Ever since I was a child (and I’m in my sixth decade now) I have had a fascination for the wild. The raw beauty of Nature and all that she paints on her vast canvas. From an early age I learned to identify bird and beast and by the age of twelve I could probably identify most British birds and mammals. Certainly, all those with which I came into contact on my ramblings and also many species I would probably never have a chance of seeing in feather or flesh. As the years rolled on I took a deeper interest in flora and fungi too, but I have to confess that my ability to commit names to memory has diminished along with my hair and my health! Numerous species stand out due to their stunning profiles … the crimson fly agaric or the deep blue vipers bugloss, for instance. Many more though, identified and logged into the grey matter, fade from recollection. Perhaps worst of all has been my inability to remember any but the most common of trees and shrubs. This shames me, as a fieldsman and hunter, for those trees and shrubs are the lifeblood of the habitat I enjoy most. The British wood.

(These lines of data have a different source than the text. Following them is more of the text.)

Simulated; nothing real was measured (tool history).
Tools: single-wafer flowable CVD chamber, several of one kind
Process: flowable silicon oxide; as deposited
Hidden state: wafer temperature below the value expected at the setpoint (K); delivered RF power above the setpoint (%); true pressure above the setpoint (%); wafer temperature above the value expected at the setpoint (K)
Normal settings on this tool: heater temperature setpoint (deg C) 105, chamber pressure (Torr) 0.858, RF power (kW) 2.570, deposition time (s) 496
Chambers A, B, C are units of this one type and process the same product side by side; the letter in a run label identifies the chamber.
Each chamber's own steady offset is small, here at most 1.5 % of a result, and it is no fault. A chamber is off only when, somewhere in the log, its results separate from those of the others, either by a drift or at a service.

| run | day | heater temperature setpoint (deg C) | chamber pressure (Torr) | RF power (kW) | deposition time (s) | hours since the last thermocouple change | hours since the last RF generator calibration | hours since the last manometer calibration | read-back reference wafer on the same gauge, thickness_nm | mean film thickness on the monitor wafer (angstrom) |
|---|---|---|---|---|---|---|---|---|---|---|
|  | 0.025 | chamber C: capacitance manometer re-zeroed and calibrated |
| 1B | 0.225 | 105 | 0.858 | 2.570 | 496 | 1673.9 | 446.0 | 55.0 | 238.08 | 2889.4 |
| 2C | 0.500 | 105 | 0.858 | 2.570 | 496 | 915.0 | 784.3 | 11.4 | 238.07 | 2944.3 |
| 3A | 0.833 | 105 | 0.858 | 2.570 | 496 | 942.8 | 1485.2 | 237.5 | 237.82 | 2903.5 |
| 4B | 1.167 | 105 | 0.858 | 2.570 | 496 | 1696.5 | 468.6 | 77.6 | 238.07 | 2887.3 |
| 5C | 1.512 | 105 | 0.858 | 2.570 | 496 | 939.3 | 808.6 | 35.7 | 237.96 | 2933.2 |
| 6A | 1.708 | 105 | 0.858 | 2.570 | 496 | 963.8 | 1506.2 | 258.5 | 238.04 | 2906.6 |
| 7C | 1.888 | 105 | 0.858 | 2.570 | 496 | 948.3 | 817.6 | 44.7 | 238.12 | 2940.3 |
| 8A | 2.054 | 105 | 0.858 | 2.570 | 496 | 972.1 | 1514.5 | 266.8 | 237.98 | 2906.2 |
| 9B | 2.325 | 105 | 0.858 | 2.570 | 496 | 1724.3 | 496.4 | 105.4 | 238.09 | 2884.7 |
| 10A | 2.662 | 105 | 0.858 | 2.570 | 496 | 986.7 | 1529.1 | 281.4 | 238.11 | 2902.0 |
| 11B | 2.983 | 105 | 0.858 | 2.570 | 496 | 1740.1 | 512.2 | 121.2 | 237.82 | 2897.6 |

Out here in Norfolk I am blessed with a cornucopia of forest and wood in which to walk, stalk, study and record wildlife. Over the years I’ve learned to identify the basic tree species but I have never been able to memorise the detail needed to dig deeper than that. I could tell you that the tree is an oak, but is it Holm oak or Sessile oak or English oak? I could point to a willow, but not know if it is Pussy willow or Crack willow. To my unpractised eye all birches are Silver … not Downy or Paper-barked. Is the hazel Common or Witch? Is the chestnut Spanish or Sweet? Some things I have learned, such as that not all conifers are pines. There are junipers, cedars, firs, hemlocks, spruce and yews. Hornbeam, hazel, beech, mulberry, maple, ash, lime and alder are familiar to me but they all come in several varieties. I know all these because I study the birds and creatures that inhabit them. It is important for me, as a hunter and photographer, to know their fruits and seeds. In spring I will enjoy their seed and bloom. In summer I will seek their shade. In autumn I will relish their fruits (and so will the wildlife I watch). In winter, their stark profile will intrigue me and the evergreens (laburnum, laurel, magnolia and box) will shelter me.
Trees are the skeleton on which the woods fragile eco-system is built and thrives. For a wood is not only a gathering of trees. A wood is a haven created by Nature to shelter and feed a community of living organisms. A single tree like an oak is a complete and wonderful eco-system on its own. It supports birds, mammals, insects and fungi. Its fruit feeds and replenishes, its bark nourishes and its boughs shelter. The cracks and holes house insects, bird and mammals. The cast leaves rot into the soil at the end of each season to add nutrients and sustain future growth. A handful of trees like this will become a copse, then a wood, then a forest if left to their own devices. Take away the trees and you take away a microcosm of Natures wonder.
Next time you chance upon a tree (they are still quite common, thankfully) take some time to study it. Particularly if it is ancient. Try to identify it. Imagine what it has endured? We have oaks around us that were born when Cromwell held power over England. How many births, deaths, wars, festivities, winters and summers could they tell of could they speak? How many nests were built here? Did the wolf and the bear once sleep at their feet? Study its bark and imagine what vast root system lies beneath the forest floor to sustain such age and growth?
I love trees. I depend on them for freedom and pursuit of my chosen leisure. I wish I knew more about them than I do. What I do know, though, is that the death of a tree and its consequences concerns Nature as much as the death of any other living thing under her charge. In her fickleness, she doesn’t care. For the death of a tree merely perpetuates the circle of life she endorses.